Algos Needed to Surveill Algos, OMalia Says
June 19, 2012
There is one unavoidable avenue that has to be traversed by regulators if they hope to understand and deal with financial market where most instructions are issued by mathematical algorithms, instead of human traders.
"We need to use algorithms to surveill algorithms," Commodity Futures Trading Commission member Scott O’Malia said in extemporaneous remarks, a day before his Technology Advisory Committee meets to begin to define what constitutes high-frequency trading and how it should be dealt with.
The commission, he said, was still in the “plastics era” when it comes to bringing itself up to speed in using technology to manage technology-driven markets. When he arrived at the commission, he noted, compliance data was still coming in on fax machines, he said at the 2012 Technology Leaders Forum of the Securities Industry and Financial Markets Association.
The regulator of derivatives markets, which extend from futures and options to, soon, credit default swaps, needs “totally automated systems” to oversee markets, going forward, O’Malia said.

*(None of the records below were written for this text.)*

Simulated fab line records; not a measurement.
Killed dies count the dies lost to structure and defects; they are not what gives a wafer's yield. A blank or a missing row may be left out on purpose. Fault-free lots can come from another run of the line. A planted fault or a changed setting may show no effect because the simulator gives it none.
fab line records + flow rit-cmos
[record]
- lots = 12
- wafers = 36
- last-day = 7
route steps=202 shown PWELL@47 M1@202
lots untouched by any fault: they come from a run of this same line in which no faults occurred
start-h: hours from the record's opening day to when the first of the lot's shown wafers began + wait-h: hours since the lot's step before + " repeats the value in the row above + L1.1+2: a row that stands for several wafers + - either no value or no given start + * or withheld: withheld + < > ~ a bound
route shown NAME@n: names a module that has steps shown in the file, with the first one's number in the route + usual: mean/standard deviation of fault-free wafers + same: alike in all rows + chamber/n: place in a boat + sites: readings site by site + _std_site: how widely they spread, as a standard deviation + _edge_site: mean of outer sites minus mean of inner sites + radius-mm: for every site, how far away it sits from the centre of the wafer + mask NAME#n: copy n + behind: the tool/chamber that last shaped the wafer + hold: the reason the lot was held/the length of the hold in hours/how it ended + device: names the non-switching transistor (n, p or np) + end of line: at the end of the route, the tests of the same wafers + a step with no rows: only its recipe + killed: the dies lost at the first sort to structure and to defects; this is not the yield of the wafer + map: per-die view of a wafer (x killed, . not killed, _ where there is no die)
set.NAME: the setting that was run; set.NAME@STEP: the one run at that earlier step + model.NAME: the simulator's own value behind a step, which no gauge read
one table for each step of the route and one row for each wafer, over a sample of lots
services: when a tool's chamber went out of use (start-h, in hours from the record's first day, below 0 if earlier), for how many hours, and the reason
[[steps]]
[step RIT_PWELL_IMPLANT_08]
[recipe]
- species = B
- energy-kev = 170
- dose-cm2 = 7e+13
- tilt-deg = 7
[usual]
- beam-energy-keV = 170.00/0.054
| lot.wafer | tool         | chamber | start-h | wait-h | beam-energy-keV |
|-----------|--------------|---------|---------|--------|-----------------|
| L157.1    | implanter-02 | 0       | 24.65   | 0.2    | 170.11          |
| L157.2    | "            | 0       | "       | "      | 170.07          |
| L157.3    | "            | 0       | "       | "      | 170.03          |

High-frequency trading now accounts for the majority of trades in equity markets, which are overseen by the Securities and Exchange Commission. But automated trading now is approaching 50 percent of trading in futures contracts, as well.
This automated trading has sliced and diced trades into average sizes of under 20 shares each and led to “massive volume increases” on a daily basis, he noted.
His committee on Wednesday will start work on how to address automated and high frequency trading (HFT); and the aggregation of liquidity across designated contract markets (“DCMs”) and swap execution facilities (“SEFs”).
The CFTC, in the aftermath of the credit crisis of 2008, is being charged with overseeing swap execution facilities by the 2010 Dodd-Frank Wall Street Reform Act.
One subcommittee will define high-frequency trading, another will categorize different flavors of it, a third will perform analysis of its economic effects and a fourth will look at its effect on market ‘’microstructure,’’ he said.
"The bottom line is we really need to develop a multiyear technology solution," for market oversight, O’Malia said. "Right now, we do not have that technology roadmap."
But the CFTC will create such a map and then follow it. “It’s the implementation, stupid, that we have to worry about,’’ he said, paraphrasing the 1992 campaign dictum of then-presidential candidate Bill Clinton.
He said a forthcoming study to appear in The Journal of Portfolio Management will argue that automated trading systems have created two markets.
One market, O’Malia said, is populated by low frequency traders that focus on “macro factors” like available supply, monetary policy and financial statements.